An atrocious excuse for a Romancing the Stone-type romance-adventure, Andy Tennant’s aptly titled Fool’s Gold won’t be fooling anyone who has seen a decent adventure pic.
Treasure hunter Benjamin “Finn” Finnegan (Matthew McConaughey) finds a shard of something-or-other that represents a clue to the location of a long-lost Spanish Galleon and untold fortune.
Unfortunately, his ship catches fire and sinks beside him, bringing him further in debt with local stereotype Bigg Bunny (one guess what his profession is).
Finn’s estranged wife Tess, meanwhile, is working as a stewardess on a yacht owned by billionaire Nigel Honeycutt (Donald Sutherland); as Nigel’s spoiled daughter arrives for a visit, Finn sees a convenient opportunity to finance his latest expedition and rekindle things with Tess.

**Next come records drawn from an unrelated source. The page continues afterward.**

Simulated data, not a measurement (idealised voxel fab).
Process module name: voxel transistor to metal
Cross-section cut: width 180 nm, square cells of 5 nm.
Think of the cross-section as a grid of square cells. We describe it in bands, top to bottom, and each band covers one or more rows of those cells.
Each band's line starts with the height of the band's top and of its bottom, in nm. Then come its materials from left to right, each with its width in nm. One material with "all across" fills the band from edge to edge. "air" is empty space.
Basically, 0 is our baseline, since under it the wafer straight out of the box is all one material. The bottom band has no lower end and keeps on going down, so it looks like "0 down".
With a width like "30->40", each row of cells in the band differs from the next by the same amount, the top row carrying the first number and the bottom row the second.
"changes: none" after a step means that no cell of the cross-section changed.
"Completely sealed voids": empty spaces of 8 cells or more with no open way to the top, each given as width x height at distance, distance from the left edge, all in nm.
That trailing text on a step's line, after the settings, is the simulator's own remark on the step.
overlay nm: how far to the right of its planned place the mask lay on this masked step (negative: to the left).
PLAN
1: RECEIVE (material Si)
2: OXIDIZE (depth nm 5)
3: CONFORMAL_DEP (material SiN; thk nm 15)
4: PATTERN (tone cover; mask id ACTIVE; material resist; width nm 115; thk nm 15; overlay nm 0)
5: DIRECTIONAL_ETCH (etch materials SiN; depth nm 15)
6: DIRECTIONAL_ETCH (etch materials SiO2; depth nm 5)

We’ve seen all these sunken-treasure movies have to offer, starting perhaps, with Peter Yates’ The Deep in 1977, and recent efforts like John Stockwell’s Into the Blue have had little new to offer; yet Tennant’s film is a virtual retread of the Paul Walker/Jessica Alba vehicle, and it even fails on those thin terms.
McConaughey and Hudson have no chemistry (it doesn’t help when our romantic leads get a divorce ten minutes into the movie) and the goofy tone the film takes completely fails to draw us into the story. Which isn’t anything we haven’t already seen anyways.
Just in case you weren’t offended by the laziness of the screenwriters, we’re given abominable stereotypes of homosexual chefs, black gangsta rappers, braindead beauty queens, and a ridiculous Ukrainian immigrant played Ewen Bremner, who embarrasses himself while trying to obscure a Scottish accent.
The pits; about as bad as a $70 million budget can buy.
A curious excess of scenes featuring McConaughey getting beat up may please some viewers.